The Detroit News. GM may assemble a gasoline hybrid car in China with its venture partner, Shanghai Automotive Industry Corp. This comes amid Toyota’s earlier statement that it would take the Prius into the country.

With auto sales growing rapidly in China, Beijing officials are urging automakers to introduce fuel-efficient technology to limit pollution, already a problem in China’s big cities, and check China’s rising oil imports.

GM is interested in building a hybrid to prevent Japanese automakers from cornering the market for advanced-technology vehicles in China, a GM official familiar with the matter said. GM is now the second-largest foreign manufacturer in China after Volkswagen AG, but competition is fierce in what is forecast to eventually become the world’s largest auto market. GM is considering demonstrating its hybrid technology in Shanghai in October at the Bibendum Challenge.

GM has focused more on fuel-cell technology, but that is not expected to be viable for many years. The Chinese government, which exerts strong control over the auto industry, wants to encourage fuel-efficient technologies now.

“...in coming years, the government will pay more attention to fuel-efficiency and to the environment,” said Chen Qingtai, vice minister for the State Council Development Research Center. He cautioned that China was considering imposing fuel taxes to steer demand away from gas-guzzlers. In 2003, China’s oil imports jumped 30 percent.

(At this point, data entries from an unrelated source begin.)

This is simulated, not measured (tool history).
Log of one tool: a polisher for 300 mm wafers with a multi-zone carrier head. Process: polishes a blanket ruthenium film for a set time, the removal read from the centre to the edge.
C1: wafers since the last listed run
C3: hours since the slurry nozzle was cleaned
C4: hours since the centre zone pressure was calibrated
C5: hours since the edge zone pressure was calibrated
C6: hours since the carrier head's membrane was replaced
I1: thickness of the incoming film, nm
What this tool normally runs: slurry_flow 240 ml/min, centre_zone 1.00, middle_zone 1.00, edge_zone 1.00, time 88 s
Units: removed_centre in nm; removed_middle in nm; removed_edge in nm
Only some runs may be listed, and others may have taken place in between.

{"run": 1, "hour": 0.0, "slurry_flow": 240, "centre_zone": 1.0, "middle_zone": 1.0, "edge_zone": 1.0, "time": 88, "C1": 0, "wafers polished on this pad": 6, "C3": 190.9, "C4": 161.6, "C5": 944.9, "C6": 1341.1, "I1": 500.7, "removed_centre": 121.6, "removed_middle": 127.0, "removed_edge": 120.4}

And why isn’t there that fierce competition in the US to be the dominant vendor of advanced- and alternate-technology vehicles?

To generate that sort of competition around new technologies, you need either (a) a surge in immediate end-user demand or (b) a policy framework that forces rapid innovation to meet aggressive targets. (Or a combination.) If we can’t get the policy framework, then we need to work on educating the market to help generate the demand.

Given its sales results from June (down 15% from June 2003), GM should be thinking about being more immediately aggressive with new approaches in the US, too.